The thump of electronic music guided us up the stairs and down a dimly lit corridor which then opened on a large crowded area. Dimitri was scanning the room and dancing on his feet. “Off to the loos” he said, “Get us a drink will you.” He disappeared in the crowd. The punters screamed New York art scene, young creative types who wouldn’t go anywhere you’ve ever heard of and pride themselves in being regulars at the kind of place that will always be out of bounds to the likes of me. But for some reason, thanks to a recovering addict, Vietnam vet, Hell’s Kitchen barman, tonight we were with the in crowd. Of course I felt out of place but I was past caring and pushed on in search of the bar. The atmosphere got better as I went deeper into the place and I was glad to discover that the clientele got more diverse too. Patrick Bateman lookalikes were mixing with latter day punks, washed out new-romantics were trying their luck with sorority girls and a couple of college boys were doing their best to be discreet whilst trying to score from who I thought was a rather stereotypical gangbanger. A good crowd really and it was nice to see that those people who would avoid each other during the day, were united at night in their quest for a good time.

I got a couple of beers and decided to try and find the smoking area which was a small platform locked between towers on all sides. I found a spot near the ledge thinking Dimitri would have the same idea and turn up any moment. “First time at Encore?” the man next to me asked, making the effort of pronouncing the word correctly. “Encore? Ah, yes” I thought, the episode at the door making now a little more sense. “Yes, it is” I replied, “Pretty cool place.” He nodded in agreement. “It’s changed a lot, just like this town. When I first came here, you could sometimes hear gun-shots from this very spot. Wanna hit this?” he asked, offering me a spliff as big as traffic cone. “Wow” I thought, “this is grand.” I handed it back to him after a couple of tokes, the slight buzz already getting to my head. It didn’t seem to have any effect on him as he was gazing into the void and he reminded me of a Carib friend of mine who always had this thousand yard stare after a heavy smoking session. “So what brings you here?” he inquired. “Just visiting” I replied, “with a friend. We’re from London. Came to see what the fuss was all about.” He seemed to approve. “Well, you’ve picked the right place to party. It’s cheaper than average and the music’s usually far better than you’d get elsewhere. Here, finish it and have fun” he said as he gave me the spliff before disappearing back inside.
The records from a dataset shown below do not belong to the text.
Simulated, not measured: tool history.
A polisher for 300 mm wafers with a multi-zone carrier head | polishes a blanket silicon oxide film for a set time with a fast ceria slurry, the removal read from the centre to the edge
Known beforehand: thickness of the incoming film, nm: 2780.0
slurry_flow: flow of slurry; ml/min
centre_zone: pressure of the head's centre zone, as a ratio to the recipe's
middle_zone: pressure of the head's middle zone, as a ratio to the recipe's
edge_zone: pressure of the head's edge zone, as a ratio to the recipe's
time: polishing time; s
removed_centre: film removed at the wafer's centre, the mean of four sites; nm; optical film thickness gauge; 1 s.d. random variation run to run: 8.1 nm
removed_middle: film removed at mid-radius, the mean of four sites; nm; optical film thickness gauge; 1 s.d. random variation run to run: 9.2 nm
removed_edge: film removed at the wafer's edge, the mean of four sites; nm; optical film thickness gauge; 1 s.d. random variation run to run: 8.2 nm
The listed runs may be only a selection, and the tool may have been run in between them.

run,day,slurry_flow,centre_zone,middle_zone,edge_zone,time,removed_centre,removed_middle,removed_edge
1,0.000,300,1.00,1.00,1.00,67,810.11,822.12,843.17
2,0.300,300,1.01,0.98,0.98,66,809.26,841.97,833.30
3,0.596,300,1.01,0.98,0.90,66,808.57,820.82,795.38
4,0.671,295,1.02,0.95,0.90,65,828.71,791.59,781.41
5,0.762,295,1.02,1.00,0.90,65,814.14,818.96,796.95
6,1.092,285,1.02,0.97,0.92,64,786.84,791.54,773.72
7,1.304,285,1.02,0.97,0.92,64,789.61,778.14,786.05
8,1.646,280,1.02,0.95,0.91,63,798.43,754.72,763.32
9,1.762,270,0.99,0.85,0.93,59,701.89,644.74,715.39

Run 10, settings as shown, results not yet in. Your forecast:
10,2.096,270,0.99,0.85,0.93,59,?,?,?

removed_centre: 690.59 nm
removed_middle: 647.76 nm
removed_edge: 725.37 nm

When Dimitri found me a few minutes later, my feet didn’t touch the ground. “What’s going on?” he asked. I offered him the spliff. “Someone gave me this.” He studied it for a moment before having a taste. “Jesus!” he said. “Yes,” I agreed, “it’s pretty strong and I don’t think the yanks use any tobacco either. We want to be careful otherwise we’ll make fools of ourselves.” Alcohol and weed when mixed together, are not what you might call performance enhancing and often make it a challenge to keep a semblance of dignity, so by the time we regained the dance floor, we were watching our steps and doing our best to behave, knowing full well that any minute, all hell might break loose. Yet, it seemed to me that we weren’t the only ones in an altered state and the few who still appeared sober, looked inclined to humour us. We parked ourselves at the bar and ordered another round. Feeling like it was the right thing to do, we ditched the beers and hit the hard liquor in style with a couple of martinis which turned out to be a mistake. Within minutes, we were reduced to a horrifying tableau of drunkenness and depravity, holding on to the bar to avoid swaying out of control all over the place. We could see ourselves reflected in the damning eyes of the people around us but we didn’t have time to be apologetic. Something had to be done and it had to be done fast.

“This is so wrong” Dimitri slurred, “What have we done?” I took hold of his arm to steady myself. “We can’t leave now” I said, “We’d never find our hotel for a start.” He reflected on this and had an idea. “I know what we should do” he started, “Let’s go to the toilet. I’m sure I heard snorting noises coming out of the cubicles when I went. That should sort us out.” “Are you crazy?” I asked, “We’re gonna end up with bath salts and chew our own faces off or worse, attack a civilian.” I thought I’d made a good point but he seemed to disagree. “What do you propose then?” he enquired, his nose pointed at the ceiling, “We can’t go home and we can’t stay in the state we’re in. We’ll most likely have another drink and it’s only gonna be a matter of time until the management comes to give us a tap on the shoulder.” We’d hit a roadblock, so I yielded and followed him to the toilets.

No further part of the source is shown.